Narrators call for laws to prevent losing their voice

Jennifer Dudley-Nicholson |

Thousands of fiction and non-fiction works are being turned into audiobooks using synthetic voices.
Thousands of fiction and non-fiction works are being turned into audiobooks using synthetic voices.

If you have noticed something different in the pitch, tone, cadence or emotion of audiobook narration lately, perhaps that is because the person reading your novel is not a person at all. 

Thousands of fiction and non-fiction tomes are being turned into audiobooks for major platforms using synthetic voices created by tech giants such as Apple, Amazon and Google. 

Some of these virtual voices have even been designed to narrate specific literary genres, like ‘Madison’ who was created to read romance novels and ‘Mitchell’ who specialises in self-development books. 

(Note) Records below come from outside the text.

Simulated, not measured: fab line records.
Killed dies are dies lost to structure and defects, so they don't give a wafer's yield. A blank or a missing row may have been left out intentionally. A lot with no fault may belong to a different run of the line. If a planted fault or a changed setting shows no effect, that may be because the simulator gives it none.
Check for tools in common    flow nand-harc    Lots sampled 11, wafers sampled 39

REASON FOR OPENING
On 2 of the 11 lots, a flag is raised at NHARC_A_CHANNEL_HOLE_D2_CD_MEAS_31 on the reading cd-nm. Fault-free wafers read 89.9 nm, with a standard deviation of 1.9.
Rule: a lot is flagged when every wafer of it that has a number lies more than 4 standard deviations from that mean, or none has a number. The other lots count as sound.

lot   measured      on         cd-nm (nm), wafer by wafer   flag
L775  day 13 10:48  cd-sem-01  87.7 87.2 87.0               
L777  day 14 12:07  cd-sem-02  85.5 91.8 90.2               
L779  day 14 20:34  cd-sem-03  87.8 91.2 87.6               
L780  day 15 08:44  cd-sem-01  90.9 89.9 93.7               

A person wearing headphones.
More than 5000 Australians work as voice actors or voice-over artists on projects like audiobooks. (AP PHOTO)

But while experts say the artificially intelligent creations can make some books more accessible, others warn they have the potential to steal work from humans in literature and other fields. 

New laws, they say, are urgently needed to protect voice actors from having their tools used without their consent or compensation. 

Australian Association of Voice Actors president Simon Kennedy says more than 5000 Australians are employed as voice actors or voice-over artists for everything from TV and radio commercials to animated TV shows and audiobook narration. 

But he says those jobs are increasingly being put at risk by the unethical use of artificial intelligence technology. 

“There are instances right now of people who are either losing work to generic, AI-generated voices and some who are losing work to synthetic clones of their own voice which have been obtained without their consent,” he said.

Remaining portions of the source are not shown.